Bacardi goes to court to end Calusa CC land restrictions

Legal action has been set in motion by development interests associated with the Bacardi family ownership to wrest control of the closed Calusa Country Club golf course property from a homeowner covenant restriction preventing new building.

A civil suit dated Oct. 29 was entered in the 11th Circuit Court by Fort Dallas Golf Club Ltd. and Northeastern Golf LL, naming 147 abutting golf course residents as holders of a restriction that blocks new development on the 162-acre site “with no administrative relief.”

In August, such legal action was threatened by the development group unless each resident would accept $5,000 in exchange for agreeing to remove a land use restriction from a 1968 covenant limiting property use to a golf course or similar recreational purposes.

That offer carried a 60-day window that expired on Oct. 29, resulting in the filing of a civil suit naming each of the 147 homeowners as defendants, nearly all of whom had turned down an earlier offer of $50,000 to relinquish the deed restriction in April 2011.
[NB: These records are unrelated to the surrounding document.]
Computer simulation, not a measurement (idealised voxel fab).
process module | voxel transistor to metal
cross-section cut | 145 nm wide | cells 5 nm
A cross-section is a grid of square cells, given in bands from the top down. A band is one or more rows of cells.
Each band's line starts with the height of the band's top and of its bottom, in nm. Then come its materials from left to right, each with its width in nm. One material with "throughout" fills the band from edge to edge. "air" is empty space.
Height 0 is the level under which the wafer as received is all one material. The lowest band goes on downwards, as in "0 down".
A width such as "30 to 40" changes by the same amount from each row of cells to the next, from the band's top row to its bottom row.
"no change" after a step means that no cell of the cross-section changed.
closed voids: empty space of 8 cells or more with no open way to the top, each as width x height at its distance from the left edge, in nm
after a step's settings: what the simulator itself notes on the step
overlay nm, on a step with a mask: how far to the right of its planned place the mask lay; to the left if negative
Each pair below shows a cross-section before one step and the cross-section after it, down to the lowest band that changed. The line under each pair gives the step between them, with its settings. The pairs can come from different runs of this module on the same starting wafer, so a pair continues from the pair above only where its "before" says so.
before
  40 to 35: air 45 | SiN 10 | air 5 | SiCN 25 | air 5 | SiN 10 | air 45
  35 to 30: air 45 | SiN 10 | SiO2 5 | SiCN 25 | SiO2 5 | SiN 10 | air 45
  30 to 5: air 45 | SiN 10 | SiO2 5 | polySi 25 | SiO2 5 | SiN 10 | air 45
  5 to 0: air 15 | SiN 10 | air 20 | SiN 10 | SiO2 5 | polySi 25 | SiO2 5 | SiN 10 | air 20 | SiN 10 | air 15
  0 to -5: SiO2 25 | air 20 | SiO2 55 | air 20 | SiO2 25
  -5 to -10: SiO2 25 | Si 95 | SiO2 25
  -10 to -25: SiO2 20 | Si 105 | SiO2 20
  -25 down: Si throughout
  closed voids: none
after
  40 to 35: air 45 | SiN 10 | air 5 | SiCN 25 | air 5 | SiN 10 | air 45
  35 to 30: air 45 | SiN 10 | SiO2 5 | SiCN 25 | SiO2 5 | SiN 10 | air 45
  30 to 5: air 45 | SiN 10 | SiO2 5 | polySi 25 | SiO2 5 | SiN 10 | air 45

The newest legal action was filed by Shubin & Bass on behalf of the two Fort Dallas and Northeastern Golf entities which share a Coral Gables office address with Facundo Bacardi, chair of the board of directors of Bacardi Ltd.

Filed with the court’s Complex Business Litigation Section, no specific date was requested for initial hearing. Miami-Dade County is listed in the action as a “nominal defendant” because it will not accept any “decision-making authority” until the 1968 covenant restriction is resolved.

“It’s just another in the long line of attempts to invalidate what are legal rights of property owners,” said Alex Steuben, one owner already served with notice of the suit. “We will, of course, challenge this new action.

“A committee of residents representing at least 50 to 60 abutting residents has already been formed as a legal trust to act in our behalf,” he stated. “We’ve begun working with an attorney to represent us.”

The Kendall Federation of Homeowner Associations has agreed to help the homeowners group, he said, noting that “to my knowledge, only five or six residents accepted the $5,000 offer.”

Bacardi, which purchased the country club property in 2006, raised a protest in the spring of 2011 when it made its first $50,000 “compensation” offer to golf course residents, resulting in “Save Calusa” signs that are once again sprouting on lawns due to the newest filed action.

At that time, the club ownership had proposed building a $200 million, 960-unit senior community for independent and assisted living with a nursing home on the golf course grounds, buffered by a 50-foot wide linear park from backyards of abutting residents.

Two years prior to that failed project, a “Fort Dallas Golf Club” envisioned as a $70 million world-class resort facility was proposed during a presentation to residents at the Biltmore Hotel in Coral Gables.